21 Aug 2020

Mozilla Has Temporarily Shut Down Its Free File-Sharing Service Amid Growing Abuse

Ashli LoppNews  

After receiving reports that cybercriminals were increasingly using Firefox Send to distribute malware, Mozilla took this file-sharing service offline. Find out why the service was commonly used by hackers and what the company is doing to curtail this abuse.

Living up to its promise of putting people’s privacy and security before profits, Mozilla temporarily suspended its free file-sharing service, Firefox Send, on July 7, 2020, due to security concerns. “In light of recent reports of Firefox Send being used to distribute malware, we have decided to temporarily take the service offline,” said Mozilla support staff.

 

Why Cybercriminals Have Been Using It

Before Firefox Send was shut down, hackers had been increasingly using it to spread ransomware, spyware, and other types of malware. The cybercriminals uploaded a malware file on Firefox Send’s servers and included the file’s download link in business email compromise (BEC), phishing, and other malicious emails. That way, the hackers did not have to build their own file-sharing servers, saving time and effort.

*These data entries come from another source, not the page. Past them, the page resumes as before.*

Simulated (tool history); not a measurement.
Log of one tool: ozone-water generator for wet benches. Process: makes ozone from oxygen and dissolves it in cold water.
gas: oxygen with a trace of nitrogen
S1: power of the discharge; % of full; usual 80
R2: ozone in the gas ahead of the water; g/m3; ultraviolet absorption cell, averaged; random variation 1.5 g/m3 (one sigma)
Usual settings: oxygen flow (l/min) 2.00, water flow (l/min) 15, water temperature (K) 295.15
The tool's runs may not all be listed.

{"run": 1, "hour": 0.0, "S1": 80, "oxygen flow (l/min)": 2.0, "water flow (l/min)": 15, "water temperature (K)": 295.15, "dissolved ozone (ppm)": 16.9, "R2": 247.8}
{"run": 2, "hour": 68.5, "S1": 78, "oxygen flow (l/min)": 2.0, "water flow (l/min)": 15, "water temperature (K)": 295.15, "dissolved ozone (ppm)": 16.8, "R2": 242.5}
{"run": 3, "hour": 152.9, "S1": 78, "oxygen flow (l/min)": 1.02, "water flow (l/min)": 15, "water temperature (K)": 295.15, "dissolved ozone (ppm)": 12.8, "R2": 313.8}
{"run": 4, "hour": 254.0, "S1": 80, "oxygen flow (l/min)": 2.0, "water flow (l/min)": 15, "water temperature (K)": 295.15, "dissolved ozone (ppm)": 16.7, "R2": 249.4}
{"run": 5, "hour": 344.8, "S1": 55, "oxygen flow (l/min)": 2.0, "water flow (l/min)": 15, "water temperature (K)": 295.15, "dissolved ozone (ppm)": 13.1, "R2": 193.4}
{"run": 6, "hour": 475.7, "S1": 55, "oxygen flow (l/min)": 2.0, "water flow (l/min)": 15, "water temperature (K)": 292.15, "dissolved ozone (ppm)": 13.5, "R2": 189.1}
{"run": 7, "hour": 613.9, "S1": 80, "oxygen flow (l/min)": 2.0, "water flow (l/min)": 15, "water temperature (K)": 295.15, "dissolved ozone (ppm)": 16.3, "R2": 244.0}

Other reasons why cybercriminals used Firefox Send include:

  • A Firefox account was not needed to send files. Cybercriminals liked the anonymity provided by sending files without signing in.
  • Independent platform. Neither a Firefox account nor a Firefox web browser were needed to receive files. This enabled cybercriminals to pursue more potential victims, as anyone with a web browser could be targeted.
  • Short-lived malware files. Mozilla designed Firefox Send for sharing files and not storing them, so the files were stored online for only a short amount of time. People who did not sign in to the service with a Firefox account had the option of storing files either five minutes, one hour, or one day (the default). Once the specified time period was reached, the files were automatically deleted by the service. This was ideal for cybercriminals because they did not have to worry about deleting the files manually once their campaign ended. Plus, their deletion meant that researchers and forensic experts investigating security incidents could not examine the malware files, even if they had the download links.
  • Spam filter evasion. Typically, email spam filters are not configured to detect and block Firefox Send links. Thus, the cybercriminals’ emails often made it past the spam filters and were delivered to the intended victims.
  • Encrypted malware files. Firefox Send is designed to automatically provide end-to-end encryption to all files sent by users. This encryption process hinders the effectiveness of malware detection solutions because malware files are transmitted and stored in encrypted format.

 

What Mozilla Is Doing to Deter Cybercriminals

Mozilla has not yet released the improved Firefox Send at the time of this writing. However, the company has noted some of the security improvements it plans to include. For starters, Mozilla will require users to sign in with a Firefox account to send files. That way, cybercriminals cannot hide behind a veil of anonymity. Mozilla also plans to add an abuse reporting mechanism to supplement its existing feedback form. This will make it easier for file recipients and security researchers to flag malicious use of the service.

Besides making security-related improvements, Mozilla plans to add new features and capabilities that will enhance Firefox Send’s usability. The company has not released any details about these enhancements yet. Nor has it released any information about when the improved service will be available for use.